MDDM Ch. 73

jbor jbor at bigpond.com
Tue Aug 27 16:34:28 CDT 2002


John wrote:

> But if you look 
> at it on the more abstract level, it does run throughout M&D, at least. I'm
> thinking of the dog who learns to speak to avoid being eaten, the mechanical
> duck who becomes a slave to her passions, the cook who becomes a slave to
> the duck, the New Yorkers and their troubles with Representation, the golem
> (the revolt of the golem against its maker is usually a part of the golem
> myth, but that only really became a popular part during the 18th C.), Austra
> and others at the Cape, even the Vroom girls, Gershom, a number of married
> couples in America, Eliza, and so on. I'm not saying the theme is
> necessarily that well explored in the novel, but it is there, isn't it? It's
> a hook to hang your coat on, at least.

I'm wondering also whether Chas and Jere aren't often construed in the text
as being "slaves" to particular interests outside their own volition, to
obvious things like the Contract they signed, the King, and the Proprietors,
but also to other institutions and ideas (the Calverts and Penns, the other
settlers, the Jesuits, Franklin, GW & co., the Native Americans, fear,
ambition, their notions of morality), things which they often have
premonitions of, or accuse each other about, more or less jokingly, but also
things to which they succumb unwittingly sometimes (I think there are
dramatic ironies around the two protagonists in the narrative). And in
another sense, too, they are "slaves" to (the text of) history, the
historical data by which their exploits are circumscribed, just as
Stoppard's Ros. and Guil. are "slaves" to the text of _Hamlet_.

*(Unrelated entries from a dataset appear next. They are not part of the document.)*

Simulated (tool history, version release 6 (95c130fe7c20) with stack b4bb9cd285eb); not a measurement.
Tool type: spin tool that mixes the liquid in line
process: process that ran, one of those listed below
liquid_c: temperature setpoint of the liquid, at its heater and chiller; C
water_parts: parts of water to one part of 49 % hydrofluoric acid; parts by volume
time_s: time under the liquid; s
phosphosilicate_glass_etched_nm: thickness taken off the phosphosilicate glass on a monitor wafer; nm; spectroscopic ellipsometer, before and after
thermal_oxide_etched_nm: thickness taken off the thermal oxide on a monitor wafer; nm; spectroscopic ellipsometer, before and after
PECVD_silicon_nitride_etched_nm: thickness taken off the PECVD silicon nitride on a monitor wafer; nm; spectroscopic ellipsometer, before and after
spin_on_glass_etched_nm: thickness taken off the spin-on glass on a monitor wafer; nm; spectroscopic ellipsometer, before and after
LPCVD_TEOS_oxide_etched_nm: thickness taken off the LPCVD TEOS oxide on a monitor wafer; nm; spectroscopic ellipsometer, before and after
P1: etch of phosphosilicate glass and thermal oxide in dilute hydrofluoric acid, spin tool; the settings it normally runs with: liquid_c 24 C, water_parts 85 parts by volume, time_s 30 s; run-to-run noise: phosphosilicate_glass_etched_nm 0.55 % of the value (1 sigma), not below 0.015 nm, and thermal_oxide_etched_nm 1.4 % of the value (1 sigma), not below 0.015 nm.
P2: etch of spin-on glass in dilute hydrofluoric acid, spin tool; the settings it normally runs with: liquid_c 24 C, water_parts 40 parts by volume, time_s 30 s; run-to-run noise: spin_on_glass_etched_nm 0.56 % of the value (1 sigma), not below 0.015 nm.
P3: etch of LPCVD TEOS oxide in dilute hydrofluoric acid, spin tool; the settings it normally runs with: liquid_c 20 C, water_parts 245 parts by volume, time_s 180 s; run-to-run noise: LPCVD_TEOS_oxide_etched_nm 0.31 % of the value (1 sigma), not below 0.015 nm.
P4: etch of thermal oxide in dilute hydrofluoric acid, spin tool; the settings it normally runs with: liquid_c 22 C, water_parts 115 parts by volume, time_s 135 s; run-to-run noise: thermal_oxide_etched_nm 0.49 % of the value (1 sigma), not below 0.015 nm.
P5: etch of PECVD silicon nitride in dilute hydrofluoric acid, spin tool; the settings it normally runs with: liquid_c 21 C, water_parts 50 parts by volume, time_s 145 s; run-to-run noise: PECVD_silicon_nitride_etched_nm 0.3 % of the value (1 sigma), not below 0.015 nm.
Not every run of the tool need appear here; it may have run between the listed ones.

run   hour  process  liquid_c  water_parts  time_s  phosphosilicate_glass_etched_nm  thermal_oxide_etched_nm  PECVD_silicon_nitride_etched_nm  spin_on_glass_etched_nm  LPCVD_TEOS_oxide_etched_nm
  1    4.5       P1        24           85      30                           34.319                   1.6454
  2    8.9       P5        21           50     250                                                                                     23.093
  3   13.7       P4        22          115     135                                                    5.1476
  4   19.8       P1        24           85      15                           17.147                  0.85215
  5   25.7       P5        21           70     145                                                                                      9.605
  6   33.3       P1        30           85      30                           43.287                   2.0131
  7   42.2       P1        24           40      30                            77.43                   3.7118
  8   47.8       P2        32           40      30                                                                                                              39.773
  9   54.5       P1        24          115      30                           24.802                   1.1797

So Ch. 73 sets up a "what might have been" for the intrepid duo, a
subjunctive vision of what they could or should or might have achieved if
they had defied their orders and gone on westwards as they both, at various
times, desire to. The results for America, Pynchon seems to be saying, would
have been pretty much the same. But the surveyors have been liberated from
their history here, and I think it sets up something of the tone and purpose
for the novel as a whole too. The Mason-Dixon Line, their Line, and their
main or only claim on posterity, on our memory, is itself "slave" to the
slavery issue, to the Civil War. Pynchon's novel goes quite a ways towards
liberating or resurrecting the Line, and the two men, from that bondage imo.